The president spoke of his visit as chief guest at the India’s Republican Day celebrations in 2015 — when his chewing gum made as much news as his presence — and extended congratulations ahead of India’s upcoming 68th Republic Day anniversary.

“Both leaders discussed the progress they have made on shared economic and security priorities, including recognition of India as a Major Defense Partner of the United States and addressing the global challenge of climate change,” the White House added.

From their first meeting in September 2014, at the White House, when Obama greeted Modi in Gujarati, they developed an easy working relationship, calling each other by their first names in public, a routine western practice but rare for an Indian leader.

Obama was, in fact, among the first word leaders to call Modi on his election in 2014, when he invited the Prime Minister to visit the US, ending in one stroke weeks of speculation about how Modi will travel to US, having being denied a visa in 2005.

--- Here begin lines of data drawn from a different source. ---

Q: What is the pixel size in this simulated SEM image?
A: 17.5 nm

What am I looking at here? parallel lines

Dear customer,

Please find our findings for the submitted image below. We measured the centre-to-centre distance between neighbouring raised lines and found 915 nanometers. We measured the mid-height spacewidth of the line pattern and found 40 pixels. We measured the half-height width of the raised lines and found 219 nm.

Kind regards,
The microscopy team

They would go on to meet frequently, almost twice or more on the sidelines of world meetings of the US and multilateral meetings, with three bilateral state visits, two in Washington DC — 2014 and 2016 — and one in New Delhi, 2015.

Before their September 2014 meeting, the two leaders co-authored an op-ed in The Washington Post laying out their joint vision for the relationship. It was titled, “Chalen Saath Saath: Forward, we go together”.

The joint statement issued after their meeting the next day covered all the usual points the two sides like to see, and went beyond. It called, for the first time, for all parties in the South China Sea dispute to resolve their differences amicably.

That led to speculation in the next few months, of the two countries considering joint naval patrol in those waters in an obvious challenge to the Chinese, who have litigated their case in the region with unbridled aggression.

Modi and Obama used social media, Twitter actually, their favoured platform for public communication before Donald Trump discovered it, to announce the US president will be chief guest at the Republic Day parade in 2015.

That was a first for a US president, and a double first, as it was the first time a sitting president was to visit India twice while still in office; the significance of which was not lost on either party and the world, signaling a rare closeness.

But Obama used the visit to remind his host of the importance of tolerance. “India will succeed as long as it’s not splintered along religious lines...nowhere is it more important to uphold religious freedom than in India,” he said in a speech.

As a stung Indian political establishment pushed back, possibly behind closed doors, the White House sought to tone down the president’s remarks telling Indian reporters in DC he had only invoked “shared values” and that it had been “misconstrued”.

That may have sounded reassuring to Indian leaders, but Obama doubled down on his remarks just a few days later, saying “acts of intolerance (in the last year in India) … would have shocked Gandhiji, the person who helped to liberate that nation.”

Obama also pushed India on climate change, to accept responsibility as a major polluter, as had China, and undertake to do more to cut emissions tweaking its longstanding position that the developed world be made to shoulder the burden mostly.

Eventually, the two were seen taking the lead with China’s Xi Jinping in forging a historic global compact in 2015-end, which Trump has threatened to tear up. Both India and the US have ratified the accord along with many other countries.